A method for microwave characterization of LiNbO 3 modulators

A procedure to extract the S-parameters of both the active section and the input and output coplanar tapers of Mach-Zehnder modulators is proposed. The S-parameters of the three sections of the modulator have been successfully extracted up to 30 GHz from measurements and EM simulations performed on proper test structures.

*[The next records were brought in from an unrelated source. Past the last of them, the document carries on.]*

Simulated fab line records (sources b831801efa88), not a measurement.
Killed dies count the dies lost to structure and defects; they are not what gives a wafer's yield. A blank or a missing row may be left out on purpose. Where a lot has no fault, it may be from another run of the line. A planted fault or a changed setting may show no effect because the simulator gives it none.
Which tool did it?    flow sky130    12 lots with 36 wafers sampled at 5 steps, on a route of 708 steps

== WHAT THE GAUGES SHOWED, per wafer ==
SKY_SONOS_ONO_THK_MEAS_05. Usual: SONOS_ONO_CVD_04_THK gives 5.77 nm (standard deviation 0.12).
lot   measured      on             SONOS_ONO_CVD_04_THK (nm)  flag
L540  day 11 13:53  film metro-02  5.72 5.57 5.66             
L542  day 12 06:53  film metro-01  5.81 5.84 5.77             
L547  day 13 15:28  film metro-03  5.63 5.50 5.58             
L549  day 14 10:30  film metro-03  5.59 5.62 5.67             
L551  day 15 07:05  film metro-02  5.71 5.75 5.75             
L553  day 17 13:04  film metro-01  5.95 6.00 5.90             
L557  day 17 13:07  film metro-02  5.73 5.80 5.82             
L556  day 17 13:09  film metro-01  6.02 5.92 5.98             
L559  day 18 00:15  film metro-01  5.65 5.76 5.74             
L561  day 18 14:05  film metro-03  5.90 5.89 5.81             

A high-resolution integrated optical spectrometer with applications to fibre sensor signal processing

An integrated optical device has been developed to realize the instrumentation for the processing of the optical signal such as those from fibre optic Bragg grating sensors (FBG) embedded in composite materials. The optical circuit integrates on X-cut an acousto-optical TE - TM converter included between two crossed polarizers, in order to realize a tunable high-resolution optical filter. The design and fabrication process parameters and solutions adopted with the aim of obtaining very-high-resolution filters ( FWHM < 0.45 nm at 1300 nm) are discussed. The device has been demonstrated to allow the polarization-independent spectrum analysis of in-fibre optical radiation, exploiting the heterodyne detection of the optical signals from the output of the acousto-optical tunable filter. The application as instrumentation for the processing of optical signals from such sensors is described and the experimental results are presented for the monitoring of static and dynamic deformations of composite material structures such as those in which the FBG sensors have been embedded.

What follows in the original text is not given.